French presidential favourite Macron may drive hard bargain in Brexit talks

Emmanuel Macron and EU flag
Emmanuel Macron has said the EU has an ‘unbreakable’ position of defending its own interests first. Photograph: Philippe Wojazer/Reuters

The current favourite to become president in the French election could spell bad news for the UK government in talks on Brexit should he win.

If Emmanuel Macron succeeds in the second round on 7 May, which he is currently favourite to do, he is likely to drive a hard bargain in Brexit negotiations.

The former economy minister, who resigned to campaign for change, has been an outspoken critic of the UK’s decision to leave the UK.

In his election manifesto he described Brexit as a “crime” that will leave the UK facing “servitude”.

The independent centrist favours a hard Brexit that would leave the UK outside of the single market, and has stressed the importance of “defending the integrity” of the EU’s intertwined freedoms of movement and trade.

Negotiations would undoubtedly be tougher with a President Macron at the table, as he has already warned that there can be no “caveat or waiver” to the EU’s “unbreakable” position of defending its own interests first.

In an interview shortly after announcing his candidacy, he said that British voters’ choice to leave the 28-nation EU must be respected, but that the UK should not be given special treatment.

“I am attached to a strict approach to Brexit: I respect the British vote but the worst thing would be a sort of weak EU vis-a-vis the British,” Macron said in the interview with Bloomberg.

“I don’t want a tailormade approach where the British have the best of two worlds. That will be too big an incentive for others to leave and kill the European idea, which is based on shared responsibilities.”

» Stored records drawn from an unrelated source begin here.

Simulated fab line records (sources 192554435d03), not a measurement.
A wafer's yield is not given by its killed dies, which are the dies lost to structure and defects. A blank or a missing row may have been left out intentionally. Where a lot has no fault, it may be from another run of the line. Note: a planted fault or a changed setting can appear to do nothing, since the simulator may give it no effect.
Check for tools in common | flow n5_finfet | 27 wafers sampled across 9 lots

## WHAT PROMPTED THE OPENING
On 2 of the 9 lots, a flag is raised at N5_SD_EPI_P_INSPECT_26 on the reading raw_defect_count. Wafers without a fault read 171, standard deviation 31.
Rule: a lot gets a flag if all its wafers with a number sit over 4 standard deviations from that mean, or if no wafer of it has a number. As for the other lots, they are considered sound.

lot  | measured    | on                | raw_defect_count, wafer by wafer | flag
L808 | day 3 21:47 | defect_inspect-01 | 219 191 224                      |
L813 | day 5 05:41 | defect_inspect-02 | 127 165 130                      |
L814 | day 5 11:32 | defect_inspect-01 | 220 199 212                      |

On his pre-election visit to the UK to meet Theresa May in February, he ruffled feathers with his unambiguous views. Standing outside 10 Downing Street, he said he wanted “banks, talents, researchers, academics” to move across the Channel after Britain leaves the EU – and that his initiatives would include “a series of initiatives to get talented people in research and lots of fields working here to come to France”.

Later at the briefing at Westminster’s Central Hall, Macron quipped: “The best trade agreement for Britain ... is called membership of the EU”.

He also suggested that the UK would have to settle for a Canadian-style deal, an outcome that would radically reduce the UK’s market access.